“Seven Years at Sea” is the only track on New York experimental composer Patrick Grant’s second album, A Sequence of Waves, that has vocals. Otherwise it’s completely instrumental and a complete departure from his first LP, Tilted Axes, despite being largely guitar-driven and classically composed.
Indie-wise, A Sequence of Waves is a bit light. The experimental nature of the album, the arrangement and composition and the types of instruments used on this album lean quite heavily towards classical, jazz and prog rock. They’re all interesting and cleanly-produced pieces, but “Seven Years at Sea” is a definite highlight for the indie set, and not just because of the vocals. The electronic elements are strongly displayed here, with less analog instruments than many of the other tracks. This song is also written in a key which is slightly off major and the composition is of an ambient, eerie quality which merges with the equally eerie vocals.
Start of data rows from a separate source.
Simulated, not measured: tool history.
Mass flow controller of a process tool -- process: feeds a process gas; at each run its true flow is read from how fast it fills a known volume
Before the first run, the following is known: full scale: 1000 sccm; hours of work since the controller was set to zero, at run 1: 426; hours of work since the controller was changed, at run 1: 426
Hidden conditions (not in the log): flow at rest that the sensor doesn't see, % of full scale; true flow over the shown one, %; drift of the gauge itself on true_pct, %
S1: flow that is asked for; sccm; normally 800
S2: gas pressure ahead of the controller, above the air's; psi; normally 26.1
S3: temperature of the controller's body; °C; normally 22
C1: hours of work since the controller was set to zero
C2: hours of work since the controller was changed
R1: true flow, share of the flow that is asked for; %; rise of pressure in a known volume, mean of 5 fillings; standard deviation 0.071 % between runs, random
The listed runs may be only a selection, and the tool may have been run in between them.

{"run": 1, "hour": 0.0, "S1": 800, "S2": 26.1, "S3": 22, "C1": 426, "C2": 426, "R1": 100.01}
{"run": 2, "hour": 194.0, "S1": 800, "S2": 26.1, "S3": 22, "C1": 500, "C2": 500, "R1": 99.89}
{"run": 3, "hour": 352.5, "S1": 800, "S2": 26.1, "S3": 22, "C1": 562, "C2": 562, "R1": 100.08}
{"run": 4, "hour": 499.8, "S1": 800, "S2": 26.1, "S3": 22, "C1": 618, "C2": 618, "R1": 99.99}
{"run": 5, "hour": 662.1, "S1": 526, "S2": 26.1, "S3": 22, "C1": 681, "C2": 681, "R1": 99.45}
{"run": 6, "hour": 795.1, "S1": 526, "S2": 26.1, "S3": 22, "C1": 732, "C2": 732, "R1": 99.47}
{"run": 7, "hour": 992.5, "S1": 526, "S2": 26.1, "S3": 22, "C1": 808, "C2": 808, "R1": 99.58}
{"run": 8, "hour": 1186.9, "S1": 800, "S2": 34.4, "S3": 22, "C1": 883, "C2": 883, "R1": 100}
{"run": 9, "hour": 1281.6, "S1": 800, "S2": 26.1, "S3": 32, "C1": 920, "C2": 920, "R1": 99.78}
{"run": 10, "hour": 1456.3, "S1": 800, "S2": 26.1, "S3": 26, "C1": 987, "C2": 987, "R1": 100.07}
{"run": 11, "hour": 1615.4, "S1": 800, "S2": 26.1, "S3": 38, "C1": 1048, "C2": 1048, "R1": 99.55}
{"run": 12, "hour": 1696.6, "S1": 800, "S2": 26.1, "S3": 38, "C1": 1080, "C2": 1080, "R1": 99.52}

Said vocals are so electronically distorted and ambient themselves that they are almost unintelligible and one could make a case that “Seven Years at Sea” is not actually a vocal track either. What is obviously and characteristically Grant is, of course, the guitars. They wind around and soar over the vocals, the instrumentals and the electronic synths and are really the binding force in this track in a way which is not duplicated on this album.
“Seven Years at Sea” is definitely one of the most cohesive and indie-friendly tracks on A Sequence of Waves, but anyone who loves experimental, sort of Dadaist music fantastic guitars would likely love the whole LP, which Grant has subtitled “twelve stories and a dream”.